No wonder FUD is widespread on the Internet with people like this.




Wow. You didn’t happen to get a photo for Flickr, did you?
jd/adobe
I thing the single strongest advantage Silverlight has on Flash is the ability to play WMV format. It’s not that the format is better then other formats flash (now) renders, as much as the vast amount of video archives out there in the WMV format.
There are of course the big sites that have FLV format archives, but up until now WMV was the best cheapest way to stream video and its not that easy convincing those sites to turn over. It cost money and time..
Silverlight 1.0 is trying to get distribution of it’s player by hooking visitors of websites with the high definition video angle. This a small download of the player. Then when Silverlight with the .net framework comes about it will be be easier to update the install base with a more bloated player.
[…] Silverlight biting at Flash’s heals. And we know Microsoft won’t play fair. And as I recently found out, they are already pushing out FUD to people why they need to be using Silverlight. Please Adobe, […]
It makes you wonder what microsoft will do to react to ASTRO, but fundamentalism has no space in common day developing
Microsofts reps once again show they know nothing of there own technology
I’m no Microsoft zealot, but SilverLight does offer one extreme advantage over flash that I am personally excited about. And that’s the direct integration into the .net framework and WCF web services. Writing classic applications has never been flash’s thing, it’s not what Adobe are aiming for, but silverlight is hardwired to be app friendly. Database integration is a easy and extremely powerful(Using LINQ), and the object oriented setup of expression blend 2.5 and VS2008 allows for programmatic creation of anything using an inheritable system of controls. XAML is also the core component of any silverlight site, and is fully indexable by google unlike pre-compiled flash(Allthough google has worked around that, kinda).

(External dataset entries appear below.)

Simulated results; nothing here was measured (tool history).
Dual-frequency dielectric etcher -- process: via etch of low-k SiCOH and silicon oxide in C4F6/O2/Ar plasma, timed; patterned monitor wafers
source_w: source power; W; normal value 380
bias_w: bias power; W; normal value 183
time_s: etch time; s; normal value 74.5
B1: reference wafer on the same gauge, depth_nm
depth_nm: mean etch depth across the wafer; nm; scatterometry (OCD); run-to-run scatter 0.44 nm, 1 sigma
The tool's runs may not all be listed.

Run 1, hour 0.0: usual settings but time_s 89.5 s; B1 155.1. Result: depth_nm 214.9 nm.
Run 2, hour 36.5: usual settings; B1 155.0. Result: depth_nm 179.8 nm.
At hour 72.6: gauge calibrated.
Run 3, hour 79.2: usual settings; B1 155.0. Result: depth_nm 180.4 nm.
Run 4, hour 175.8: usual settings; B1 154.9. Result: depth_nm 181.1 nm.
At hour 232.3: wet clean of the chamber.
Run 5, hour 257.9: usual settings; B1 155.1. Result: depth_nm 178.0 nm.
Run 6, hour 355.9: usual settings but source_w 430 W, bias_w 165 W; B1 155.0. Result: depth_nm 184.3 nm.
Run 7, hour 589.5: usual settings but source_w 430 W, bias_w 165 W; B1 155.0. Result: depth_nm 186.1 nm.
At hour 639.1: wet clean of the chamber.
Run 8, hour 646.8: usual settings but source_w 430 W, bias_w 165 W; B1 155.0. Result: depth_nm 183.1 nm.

This is mostly all new stuff in silverlight 2, so you will not see a lot of it until the final release. But my company is currently working on online presentation software in V2 that will allow anyone to create a presentation with a silverlight CMS to create presentations, slides, presenter notes, webpages, images, movies, terminal interfaces… Basically anything you could do in powerpoint, but with the looks of flash and the speed of .net. I have personally spent 2 weeks on the project and it is 99% finished, and I am a programmer with no design experience learning silverlight as I go. I could not have done this in flash.
Flash will still be king for videos and animations, it’s just to widely used to ever be knocked of the top and it works well, but silverlight will see the creation of a new set of graphical web applications that flash struggles to cope with.